From ETL to ELT and Back Again: Transformations in AI Token Space

From ETL to ELT and Back Again: Transformations in AI Token Space

Everyone and their grandmother nowadays knows about ETL (extract-transform-load). Whoever ran that category creation push did a great job, because it’s become the household name for “any process that puts data into the data warehouse”. There’s even a concept of Reverse ETL, which has nothing to do with “load-transform-extract” but instead just means “taking data out of the warehouse and putting it back into your software systems”.

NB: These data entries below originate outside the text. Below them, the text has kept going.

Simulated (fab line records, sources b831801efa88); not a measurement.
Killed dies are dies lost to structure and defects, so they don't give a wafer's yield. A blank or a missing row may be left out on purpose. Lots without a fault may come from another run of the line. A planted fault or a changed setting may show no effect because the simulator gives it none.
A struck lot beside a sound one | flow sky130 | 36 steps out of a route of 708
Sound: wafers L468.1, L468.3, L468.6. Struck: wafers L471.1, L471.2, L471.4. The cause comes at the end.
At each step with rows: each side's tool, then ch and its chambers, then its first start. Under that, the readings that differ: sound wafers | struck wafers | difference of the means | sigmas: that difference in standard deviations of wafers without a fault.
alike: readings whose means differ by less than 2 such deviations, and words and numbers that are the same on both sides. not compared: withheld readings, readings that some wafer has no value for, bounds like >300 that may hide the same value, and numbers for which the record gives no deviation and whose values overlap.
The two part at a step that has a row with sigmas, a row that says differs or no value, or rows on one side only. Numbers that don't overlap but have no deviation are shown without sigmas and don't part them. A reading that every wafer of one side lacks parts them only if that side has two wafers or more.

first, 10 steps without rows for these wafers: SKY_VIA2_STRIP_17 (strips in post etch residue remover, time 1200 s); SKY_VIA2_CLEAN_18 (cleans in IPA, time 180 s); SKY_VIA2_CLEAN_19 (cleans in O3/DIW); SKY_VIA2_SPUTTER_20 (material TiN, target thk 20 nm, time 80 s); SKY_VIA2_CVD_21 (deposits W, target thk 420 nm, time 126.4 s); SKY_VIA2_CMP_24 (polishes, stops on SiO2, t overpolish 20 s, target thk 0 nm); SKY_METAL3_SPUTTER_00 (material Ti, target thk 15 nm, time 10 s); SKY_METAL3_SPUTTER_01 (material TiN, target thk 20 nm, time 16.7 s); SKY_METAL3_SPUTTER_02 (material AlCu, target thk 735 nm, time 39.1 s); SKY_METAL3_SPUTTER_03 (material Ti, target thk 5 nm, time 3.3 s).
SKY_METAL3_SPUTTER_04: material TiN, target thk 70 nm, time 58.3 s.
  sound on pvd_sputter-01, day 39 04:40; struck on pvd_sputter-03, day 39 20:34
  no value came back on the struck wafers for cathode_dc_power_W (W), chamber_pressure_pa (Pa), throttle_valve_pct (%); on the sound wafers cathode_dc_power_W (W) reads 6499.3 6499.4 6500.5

The problem is, ETL is mostly dead nowadays. People don’t talk about it that way, but it’s true. In reality, most people practice ELT (extract-load-transform) as a best practice. Gone are the days where transformations in-route from source systems to the data warehouse were essential for high-performance analytics. Compute and storage are cheaper than ever, and modern data warehouses can more or less take all the transformations you want to throw at them without breaking the bank.

I think etymology and semantics matter. They teach important things about history and industry. It might seem like ETL and ELT are close enough that the distinction doesn’t matter, but the switch between the two can teach us a lot about designing effective systems within the constraints of our time.

Another semantic oddity: “Fivetran” is short for “five transformations”, the original idea being that you would only ever need five transformations to do anything you want with your data: filter, join, aggregate, project, and sort. In 2012, the “Five Transformations” company was pulling data from source systems and shoving it into warehouses that were expensive and limited, like Teradata. They entered a market where true “ETL” was standard, you transform your data before loading it into a data warehouse. Those pre-loading transformations were so important that the founders named their whole company after them.

Nowadays, most people view Fivetran as a standard for moving data from point A to point B, with minimal transformation. It’s mostly a data integration product, not a data transformation product. Their name is a vestigial structure from a time long gone, when running transformations entirely in data warehouses was prohibitively expensive. Back then, it made no sense to dump raw data as-is into Teradata and run the rest of your pipelines in the warehouse. It would have been silly.

I think there’s a lot to learn from this story. We can apply these lessons the newest and grooviest technology hitting modern data stacks: AI applications with MCP connectors.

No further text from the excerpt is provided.